A comprehensive list of fixed and semi-fixed multiword expressions in the Japanese language: JEFI

Overview and Coverage

The Japanese Multiword Expression Lexicon (JMWEL) is a comprehensive database with a rich set of grammatical attributes fine-tuned for phrase-based Natural Language Processing (NLP) applications such as machine translation (MT), information retrieval (IR) as well as morphological analysis and syntactic analysis of a wide-range of Japanese documents. It contains about 160,000 entry-lemmas (type-level) covering almost all kinds of linguistically idiosyncratic but commonly used Japanese phrases, i.e. idioms, quasi-idioms, collocations, quasi-collocations, clichés, quasi-clichés, proverbs, and old sayings.

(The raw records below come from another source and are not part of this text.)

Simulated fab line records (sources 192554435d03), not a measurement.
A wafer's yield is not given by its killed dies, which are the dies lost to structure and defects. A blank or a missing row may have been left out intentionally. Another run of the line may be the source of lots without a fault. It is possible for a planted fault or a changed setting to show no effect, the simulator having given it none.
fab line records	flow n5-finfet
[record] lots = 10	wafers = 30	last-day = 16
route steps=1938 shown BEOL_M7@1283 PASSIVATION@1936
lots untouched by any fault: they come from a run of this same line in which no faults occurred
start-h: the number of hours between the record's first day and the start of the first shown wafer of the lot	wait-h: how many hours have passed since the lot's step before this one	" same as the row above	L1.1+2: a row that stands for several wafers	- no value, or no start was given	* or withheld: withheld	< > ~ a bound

JMWEL consists of eight basic sub-lexicons each of which reflects their individual grammatical functions, i.e. sub-lexicon of nominal, verbal, adjectival, adjective-verbal, adverbial, adnominal, connective, and functional expressions. In addition, JMWEL has five topic-based sub-lexicons such as of standard-idioms, onomatopoeic-expressions, adverbs/sayings/clichés, syntactically ill-formed-phrases, and four-character-idioms. (See Configuration.).

Notable features of JMWEL are summarized as follows:

Extensive collection of expressions
Deliberate description of the notational variants of each expression
Detailed description of morphological and syntactic structure of each expression
Description of internal modifiability, i.e. possibility of the presence of gaps, in each expression

The following table shows the fields for basic information which are common to all sub-lexicons. Some sub-lexicons have a few more fields, depending on their specificities.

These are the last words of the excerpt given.